Prediction Phase in the trajectory generation of cars

1.Introduction to Prediction

To understand what the prediction does, imagine at T-shaped intersection. You are a self-driving car that has just pulled up to the stop sign. You want to turn left but your sensors notice another vehicle coming from the left. At this point, you as a human probably know the green vehicle will do one of two things,

Either it will go straight
Or it will go right.

Let's say that at this point, the green vehicle starts slowing down and moving right in the lane.Well, you probably know that they are turning right which means it is safe for you to go left. By making a successful prediction, you were able to make a decision that got you to your destination safely and efficiently and what makes prediction interesting but also challenging is that it is inherently multi-modal.

A good way of thinking about what that means is to think of how you would answer the question "Where is the green car likely to be in five seconds?" If we try to come up with the probability distribution, we would see that it has multiple peaks or moats. If the car is going straight, then the car is likely to be somewhere here (see gif) but if the car turns right, then it's more likely to be here(see gif).

In general, the way we think about handling multi-modal uncertainty is by maintaining some beliefs about how probable each potential mode is. Initially, if we just see this green car coming from far away, those beliefs could be initialized using some prior knowledge about this intersection (see gif at time step 0).

In this case, let's say that car generally goes straight at this intersection.But as we continue watching the car we may notice that it is slowing down. Since this behavior is more consistent with turning right, the probability of turning right increases(see gif at time step 3). And then, at the next timestep, we might notice that the car has already started turning right which again increases the probability of turning right. And as we keep observing, we continue updating our belief based on new evidence until eventually we can predict with high certainty that the vehicle is turning right at this intersection.

The responsibility of the prediction module is to do the following:

We take as input a map of the world and data from sensor fusion
As output we generate some predictions of the future state of all the vehicles and other moving objects in the vicinity of our vehicle.

Typically, these predictions are represented by a set of possible trajectories like that two dotted arrows emanating from the green car in this scenario and an associated probability for each trajectory.

Before we get into the details, let me explain what we are going to discuss in this repository.

First, we'll go through a brief overview where you will learn a bit more about the inputs and outputs to prediction.

Next, we will talk about how prediction is actually done.

We will discuss the two main classes of prediction techniques:model-based approaches and data-driven approaches. Model-based approaches use mathematical models of motion to predict trajectories and data-driven approaches rely on machine learning and examples to learn from (trajectory clustering will be expalined).

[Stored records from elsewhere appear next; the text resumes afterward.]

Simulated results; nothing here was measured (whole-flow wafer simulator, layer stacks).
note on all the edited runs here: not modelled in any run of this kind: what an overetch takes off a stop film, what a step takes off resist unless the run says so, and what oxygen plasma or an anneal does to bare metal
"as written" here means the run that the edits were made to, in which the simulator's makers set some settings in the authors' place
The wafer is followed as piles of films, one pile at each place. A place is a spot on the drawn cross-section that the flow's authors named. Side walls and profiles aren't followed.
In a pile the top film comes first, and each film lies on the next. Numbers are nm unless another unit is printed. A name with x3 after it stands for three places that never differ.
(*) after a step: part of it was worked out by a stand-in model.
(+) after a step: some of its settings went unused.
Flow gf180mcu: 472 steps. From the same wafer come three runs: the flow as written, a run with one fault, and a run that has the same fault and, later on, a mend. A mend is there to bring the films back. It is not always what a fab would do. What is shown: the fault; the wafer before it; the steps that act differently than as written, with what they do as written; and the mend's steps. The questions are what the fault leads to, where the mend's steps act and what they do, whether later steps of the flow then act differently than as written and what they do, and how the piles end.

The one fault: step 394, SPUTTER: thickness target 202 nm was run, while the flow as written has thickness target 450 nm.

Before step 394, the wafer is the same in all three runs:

Then, we will dig into model-based approaches where I will introduce process models as a mathematical technique for modelling various maneuvers like lane changes, vehicle following, etc and introduce multi-modal estimators as an effective technique for handling the uncertainty associated with prediction, namely, the uncertainty about which maneuver an object will do in a particular situation.

Finally, we will dive deep into hybrid approaches which use data and process models to predict motion through a cycle of intense classification where we try to figure out what a driver wants to do and trajectory generation where we try to figure out how they are likely to do it.

We will end by implementing an algorithm called Naive Bayes to predict the motion of a car at a T-shaped intersection like the one you just saw.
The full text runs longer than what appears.